The Illegibility Tax
on muddling through
In the spring of 1833, a 24 year old in New Salem, Illinois was watching his general store fail. His business partner drank too much to work and saddled them both with debt they couldn't service[1]. Creditors seized his only assets (his horse and surveying tools) and sold them at auction. A friend bought them back for $120.
He had no formal education, failed as a store owner, failed to win a seat in the state legislature the year before, and was now broke in a failing river town. He took odd jobs splitting rails. He taught himself law by borrowing books. He was muddling through.
There are two kinds of career stories: legible and illegible. A good rule of thumb is if what you're doing is hard to explain to your grandparents, that is an illegible story. If you can compress your story into a neat box ("I am a doctor", "I work at Google", etc), congratulations, that's legible. The challenge with the illegible path is it makes you pay extra to be believed, while legible paths get the benefit of the doubt. When something doesn't work out on a legible path, you still gain the credibility of the institution (a flopped Google product launch is still a Google product launch). Without the credentialing, you pay the illegibility tax.
If you'd asked anybody in Illinois, let alone Washington, who our man in 1830s Illinois was, they would have said he was nobody. He was paying the tax.
He started a law practice 70 miles east in Springfield, riding between small-town courthouses. He was developing judgment. In 1846, he was elected to the US House of Representatives, opposed the Mexican-American War against President Polk, lost popularity, and returned to Springfield after a two year term. He lost a US Senate race in 1855, and another in 1858.[2] He was illegible right up until the moment he wasn't. His name was, of course, Abraham Lincoln, and the path from bankrupt shopkeeper to the presidency was so improbable that even the political class of 1860 couldn't explain it.[3]

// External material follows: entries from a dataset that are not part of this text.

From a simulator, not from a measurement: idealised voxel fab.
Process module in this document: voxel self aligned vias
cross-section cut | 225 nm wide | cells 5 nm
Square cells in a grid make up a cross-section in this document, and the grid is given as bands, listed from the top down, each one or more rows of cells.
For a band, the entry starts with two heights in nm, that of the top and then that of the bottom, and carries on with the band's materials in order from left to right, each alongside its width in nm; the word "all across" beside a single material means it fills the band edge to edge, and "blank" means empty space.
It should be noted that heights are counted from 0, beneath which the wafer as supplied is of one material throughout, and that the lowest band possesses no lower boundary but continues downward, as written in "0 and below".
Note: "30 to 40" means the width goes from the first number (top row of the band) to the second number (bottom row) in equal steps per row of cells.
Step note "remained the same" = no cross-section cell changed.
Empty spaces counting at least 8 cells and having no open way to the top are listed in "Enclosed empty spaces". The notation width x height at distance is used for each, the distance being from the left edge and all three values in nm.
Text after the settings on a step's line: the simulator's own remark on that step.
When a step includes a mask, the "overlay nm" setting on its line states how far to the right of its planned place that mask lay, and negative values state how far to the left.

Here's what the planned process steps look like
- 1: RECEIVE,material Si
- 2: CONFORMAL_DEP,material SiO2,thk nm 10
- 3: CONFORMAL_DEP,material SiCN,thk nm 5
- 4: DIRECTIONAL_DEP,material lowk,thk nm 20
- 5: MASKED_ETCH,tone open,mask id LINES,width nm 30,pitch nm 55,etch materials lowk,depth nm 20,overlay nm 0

Lincoln muddled through – and the odd jobs, failed campaigns, the long education through rural court houses in Illinois – shaped him into the person he needed to be when the moment arrived. A credentialed lawyer from a good family, rising through the legible channels, would not have been Lincoln.[4]
That same spring, another 24 year old (in fact, they share the same birthdate) was 7,000 miles away off the coast of South America. He had been at sea over a year and still got seasick every time the ship left port. He was still over two years away from observing the finches that would one day be known by his name.[5]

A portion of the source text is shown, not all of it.